[<prev] [next>] [<thread-prev] [day] [month] [year] [list]
Message-ID: <57951f9c-0c49-9066-4739-d117858ce9ca@embeddedor.com>
Date: Thu, 21 Jun 2018 15:12:13 -0500
From: "Gustavo A. R. Silva" <gustavo@...eddedor.com>
To: Al Viro <viro@...IV.linux.org.uk>
Cc: David Howells <dhowells@...hat.com>, linux-fsdevel@...r.kernel.org,
linux-kernel@...r.kernel.org
Subject: Re: [PATCH] fs/super.c: Fix lock/unlock imbalance in sget_fc
Hi Al,
Certainly, I never checked grab_super. Lesson learned.

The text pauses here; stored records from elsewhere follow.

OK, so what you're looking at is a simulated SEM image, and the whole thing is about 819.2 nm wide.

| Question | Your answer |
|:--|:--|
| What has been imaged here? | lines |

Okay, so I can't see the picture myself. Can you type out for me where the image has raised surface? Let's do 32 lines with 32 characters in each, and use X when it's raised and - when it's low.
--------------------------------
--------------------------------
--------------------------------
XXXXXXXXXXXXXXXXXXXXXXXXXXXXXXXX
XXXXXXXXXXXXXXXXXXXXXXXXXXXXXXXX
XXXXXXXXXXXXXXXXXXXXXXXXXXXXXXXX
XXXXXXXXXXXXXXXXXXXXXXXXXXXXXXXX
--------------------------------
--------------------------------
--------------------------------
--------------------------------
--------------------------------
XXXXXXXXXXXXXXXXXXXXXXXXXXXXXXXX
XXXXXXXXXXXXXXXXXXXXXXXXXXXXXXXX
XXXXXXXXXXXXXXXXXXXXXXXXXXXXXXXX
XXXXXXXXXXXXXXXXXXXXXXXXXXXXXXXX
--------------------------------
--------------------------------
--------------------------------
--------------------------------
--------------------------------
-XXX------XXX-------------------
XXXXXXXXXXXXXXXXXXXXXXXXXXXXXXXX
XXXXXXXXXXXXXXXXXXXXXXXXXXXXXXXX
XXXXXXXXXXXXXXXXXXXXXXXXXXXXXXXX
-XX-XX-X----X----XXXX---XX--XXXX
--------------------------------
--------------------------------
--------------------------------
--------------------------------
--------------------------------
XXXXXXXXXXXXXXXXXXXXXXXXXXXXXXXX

Thanks a lot for taking the time to write this master class. I really
appreciate it. :)
--
Gustavo
> a reproducer), we have some other crap going on and need to investigate
> that, but even in that case, the patch is wrong]
>
> As for how to investigate that kind of thing... Look:
>
> The code in question is
> if (fc->user_ns != old->s_user_ns) {
> spin_unlock(&sb_lock);
> if (s) {
> up_write(&s->s_umount);
> destroy_unused_super(s);
> }
> return ERR_PTR(-EBUSY);
> }
> if (!grab_super(old))
> goto retry;
> if (s) {
> up_write(&s->s_umount);
> destroy_unused_super(s);
> s = NULL;
> }
> return old;
>
> Your hypothesis is that we can get to that return old; with sb_lock
> held. That would almost certainly be a bad thing, since elsewhere
> in the same function we have
> spin_unlock(&sb_lock);
> get_filesystem(s->s_type);
> register_shrinker(&s->s_shrink);
> return s;
> which appears to return an object with sb_lock dropped, with no obvious
> way for a caller to tell one from another. Even if such a way existed
> (it does, actually), that kind of calling conventions would be highly
> bug-prone.
>
> The next question is, when would we get to that return old; with
> sb_lock held? We do, apparently, hold it before the if (fc->...)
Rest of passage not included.